Origin of Quasi-Contract
Quasi-contracts are based on a principle known as “Nemo Debit Locupleteri ex aliena jactura” which means “no man should grow rich out of losses faced by some another person”. In common law, the formation of quasi-contracts can be traced back to the medieval form of action which is known as indebitatus assumpsit, the type of assumpsit action in which the plaintiff first asserts a debt in his declaration and then, in consideration of the debt, claims that the defendant committed to pay the plaintiff after becoming indebted. the courts order one party to make payment to another as though a contract had been made between the two. The law inferred the defendant’s consent to be bound by a contract requiring payment. Early on in the history of quasi-contracts, restoration-related responsibilities were enforced through these contracts.
Types of Quasi-Contracts
The types of quasi-contracts are listed under sections 68-72 of the Indian Contract Act, 1872.
Section 68 talks about the contract or legal obligation between two persons among which one is capable of supplying all the necessaries while the other one is incapable of forming a contract. In such a case, the person who is the provider of all the supplies is entitled to receive his share from the property of the party who is incompetent to form a contract.
Illustration Ajay and Bhushan are friends since their childhood and because of some accident, Bhushan is now declared a lunatic by his doctors. Ajay steps up and decides to take care of his friend Bhushan and his family too. So, Ajay is entitled to get reimbursement from Bhushan’s property.
It was held in Nash v. Inman, that when it comes to taking care of an infant and providing with all the necessaries that seem requisite, in such cases the plaintiff is required to prove that those goods play an important role in framing the life of that infant and also that he was deprived of those goods at the time of sales and delivery. In another case Chappel v. Cooper, it was held that the funeral expenses of the defendant’s husband were necessary for the infant widow.

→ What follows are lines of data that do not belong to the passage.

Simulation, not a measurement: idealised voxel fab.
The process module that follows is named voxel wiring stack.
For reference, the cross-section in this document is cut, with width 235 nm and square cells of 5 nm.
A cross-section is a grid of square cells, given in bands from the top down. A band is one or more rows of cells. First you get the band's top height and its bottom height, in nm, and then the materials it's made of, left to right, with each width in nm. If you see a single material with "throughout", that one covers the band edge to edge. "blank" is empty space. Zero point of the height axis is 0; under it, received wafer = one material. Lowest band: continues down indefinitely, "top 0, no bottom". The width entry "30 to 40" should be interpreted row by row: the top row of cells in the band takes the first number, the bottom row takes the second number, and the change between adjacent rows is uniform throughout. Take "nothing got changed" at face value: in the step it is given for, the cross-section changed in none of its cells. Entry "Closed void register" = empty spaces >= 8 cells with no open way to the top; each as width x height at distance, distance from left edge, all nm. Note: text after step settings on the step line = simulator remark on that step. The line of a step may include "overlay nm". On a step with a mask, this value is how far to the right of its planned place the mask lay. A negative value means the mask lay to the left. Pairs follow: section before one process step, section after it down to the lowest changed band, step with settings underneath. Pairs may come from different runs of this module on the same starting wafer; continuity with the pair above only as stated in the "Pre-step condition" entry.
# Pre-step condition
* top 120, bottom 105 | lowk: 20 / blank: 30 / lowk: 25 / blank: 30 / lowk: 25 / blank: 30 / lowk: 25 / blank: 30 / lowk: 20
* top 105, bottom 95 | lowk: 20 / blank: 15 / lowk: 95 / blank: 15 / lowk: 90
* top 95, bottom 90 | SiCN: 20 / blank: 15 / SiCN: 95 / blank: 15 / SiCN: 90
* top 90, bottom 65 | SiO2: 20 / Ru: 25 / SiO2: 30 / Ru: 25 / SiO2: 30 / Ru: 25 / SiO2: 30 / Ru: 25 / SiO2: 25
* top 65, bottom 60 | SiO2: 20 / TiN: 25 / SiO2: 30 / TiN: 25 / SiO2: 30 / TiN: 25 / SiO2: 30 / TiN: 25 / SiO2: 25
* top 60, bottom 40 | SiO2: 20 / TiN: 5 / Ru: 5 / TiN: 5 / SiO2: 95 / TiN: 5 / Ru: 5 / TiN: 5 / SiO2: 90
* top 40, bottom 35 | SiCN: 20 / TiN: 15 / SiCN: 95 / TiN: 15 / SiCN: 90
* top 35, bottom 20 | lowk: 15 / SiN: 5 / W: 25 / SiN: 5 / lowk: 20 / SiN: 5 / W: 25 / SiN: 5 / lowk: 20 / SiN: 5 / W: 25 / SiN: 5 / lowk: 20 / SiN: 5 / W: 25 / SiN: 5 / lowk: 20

Section 69 says if a person has interests in making the payment of another person who is bound by law to make that payment then that another person is entitled to reimburse all the amount that he was bound to pay by law.
Illustration Ajay gave his land on lease to Bhushan and Bhushan is using that land for farming and its reason for his sole income. Due to the arrears unpaid by Ajay, the Government put that land on sale which will eventually result in the cancellation of Bhushan’s rights on that land so Bhushan decided to pay that money and prevented that land from resaling by the government. Now, Ajay is entitled to pay the reimbursement pain by Bhushan back to him.
Section 70 talks about the obligation under the law when a non-gratuitous act is done by someone. When a person delivers something not gratuitously, maybe by mistake or expressed desire to get his property back but the person to whom it is delivered uses that property for himself is now entitled to return that property or money or whatever compensation his action may have caused.
Illustration Ajay gives his tailor a suit for fitting and his tailor by mistake hands over Ajay’s suit to another customer then the tailor is entitled to give the exact suit to Ajay or the money spent by Ajay to purchase that suit or if possible the suit itself, Ajay should not get deprived and the tailor should get unjustly rich.
It was observed in the case of Mulamchand v. State of M.P (1968), that it becomes necessary to take the point that there is no contract between parties who fall under the scenario of section 70 per se. Hence, the party cannot sue for breach of contract or specific performance of the contract nor can they ask for any kind of damages. This proclaims that whenever a case comes that demands compensation and falls under section 70, the compensation is not dependent on any pre-existing contract because there was none but on another kind of obligation. The polemical basis of the obligation in such a case is not founded upon any contract but upon a separate category of law, named quasi-contract.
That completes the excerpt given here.